[Bell Historians] Early Peal in Canada?

'alan_ellis@telus.net' alan_ellis@telus.net [bellhistorians] bellhistorians at yahoogroups.com
Wed May 21 22:28:36 BST 2014

Hello Chris, et al, 
Thank you for filling in a few more pieces of the puzzle. 
The RW articles are mostly a reprint of what is in the LIFE BEFORE NAG Book but what 
Kevin Love does say is that the church has records of the 1896 peal. 
What records I do not know and the last I heard was that Kevin had moved to Toronto. 
Mae thought that the peal details were on the wall opposite the chiming apparatus but she 
said that really she does not remember those from 15 years ago. 
Everything I have noted is second or third hand as I have never been there. 
Hopefully someone else will get to go there sometime and fill in the details. 
Best wishes to you and Heather, 
Alan and Mae 

----- Original Message -----

From: "c.j.pickford.t21 at btinternet.com [bellhistorians]" <bellhistorians at yahoogroups.com> 
To: bellhistorians at yahoogroups.com 
Sent: Wednesday, May 21, 2014 12:00:30 PM 
Subject: Re: [Bell Historians] Early Peal in Canada? [2 Attachments] 
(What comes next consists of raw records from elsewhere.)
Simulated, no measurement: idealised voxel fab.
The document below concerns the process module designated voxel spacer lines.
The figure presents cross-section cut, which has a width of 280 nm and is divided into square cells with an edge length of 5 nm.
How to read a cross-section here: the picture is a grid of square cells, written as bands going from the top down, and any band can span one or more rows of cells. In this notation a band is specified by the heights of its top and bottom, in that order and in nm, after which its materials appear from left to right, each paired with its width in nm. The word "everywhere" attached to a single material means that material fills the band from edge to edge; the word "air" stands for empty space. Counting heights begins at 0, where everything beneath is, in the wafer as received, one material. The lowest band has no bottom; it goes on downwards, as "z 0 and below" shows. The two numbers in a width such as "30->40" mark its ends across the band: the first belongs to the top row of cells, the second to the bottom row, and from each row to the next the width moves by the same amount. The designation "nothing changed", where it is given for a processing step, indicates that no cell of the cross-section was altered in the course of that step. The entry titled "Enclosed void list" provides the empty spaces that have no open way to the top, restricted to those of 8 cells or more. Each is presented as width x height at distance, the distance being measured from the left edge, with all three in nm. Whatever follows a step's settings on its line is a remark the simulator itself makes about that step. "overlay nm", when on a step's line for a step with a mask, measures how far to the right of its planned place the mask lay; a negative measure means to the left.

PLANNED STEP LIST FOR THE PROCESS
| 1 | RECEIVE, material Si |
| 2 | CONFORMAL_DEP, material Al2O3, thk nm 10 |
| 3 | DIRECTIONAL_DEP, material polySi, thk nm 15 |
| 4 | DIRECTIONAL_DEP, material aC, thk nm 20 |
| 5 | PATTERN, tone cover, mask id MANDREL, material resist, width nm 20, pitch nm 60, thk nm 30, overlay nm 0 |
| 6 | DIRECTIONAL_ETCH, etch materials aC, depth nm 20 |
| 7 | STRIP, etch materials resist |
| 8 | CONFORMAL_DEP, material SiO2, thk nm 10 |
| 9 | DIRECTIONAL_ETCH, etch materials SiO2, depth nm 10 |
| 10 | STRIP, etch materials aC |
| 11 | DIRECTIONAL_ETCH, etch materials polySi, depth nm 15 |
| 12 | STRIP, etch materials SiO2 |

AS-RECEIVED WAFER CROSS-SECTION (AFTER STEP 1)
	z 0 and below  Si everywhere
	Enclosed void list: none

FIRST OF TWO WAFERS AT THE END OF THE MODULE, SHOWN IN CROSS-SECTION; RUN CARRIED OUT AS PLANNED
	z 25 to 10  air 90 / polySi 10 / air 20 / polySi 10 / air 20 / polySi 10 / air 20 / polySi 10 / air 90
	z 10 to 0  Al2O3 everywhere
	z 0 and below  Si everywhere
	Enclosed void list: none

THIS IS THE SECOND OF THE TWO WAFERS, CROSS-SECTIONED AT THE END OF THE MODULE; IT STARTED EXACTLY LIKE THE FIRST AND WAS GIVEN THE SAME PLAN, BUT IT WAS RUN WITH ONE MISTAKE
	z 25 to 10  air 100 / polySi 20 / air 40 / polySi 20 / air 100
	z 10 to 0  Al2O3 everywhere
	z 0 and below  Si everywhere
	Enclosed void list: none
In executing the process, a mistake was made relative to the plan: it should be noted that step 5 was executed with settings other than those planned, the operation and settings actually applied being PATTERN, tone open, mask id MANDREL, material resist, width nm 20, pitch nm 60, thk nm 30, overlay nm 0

I'm unable to access my notes at present, but I visited Exeter in 1998. A little earlier, an account of the bells had been published in the comic, the references from the index (nobody seems to have checked so far - and I can't from here) are: 
Exeter, Ontario                                                                   1998/664, 885-6;   1999/5, 136 
I recall being rather doubtful about a couple of things in the article - one being the suggestion that the bells were hung for ringing in the Italian style (it seems to me that the hanging was "American style" of the period as illustrated in contemporary engravings of sets of bells by the US founders), and the other was the peal. 
When we visited, I looked at the material on display regarding the ringing performed on the bells. I don't recall a "peal board" as suggested by Mae Ellis), but there were certainly records showing that the bells had been rung in the later C19 by teams of ringers. I made some notes (which I can't presently check), and perhaps there was information in the RW article too. 
But I'd be highly doubtful that a peal (i.e. a 5040) was rung. The bells were barely feasible for changeringing - random circle, poor go - and I believe that Exeter was settled by Devonians, for whom - perhaps - call changes would have been a more likely style of ringing than method ringing. Of course, I may have missed some of the evidence - and it may be that the RW article gives further information that some may find convincing. 
On that basis, I concluded that it was rather unlikely that a peal had been rung. Certainly I saw no definite evidence of a peal (or even of changeringing - though full circle ringing may have been performed) and I came to the conclusion that it was a rather speculative suggestion on the part of the author of the article. 
As I say, this is all based on rather distant memory - and I apologise if  I'm incorrect about anything I have remembers or stated here. But I thought it just worth commenting that at the time I did make some effort to establish what might have been rung.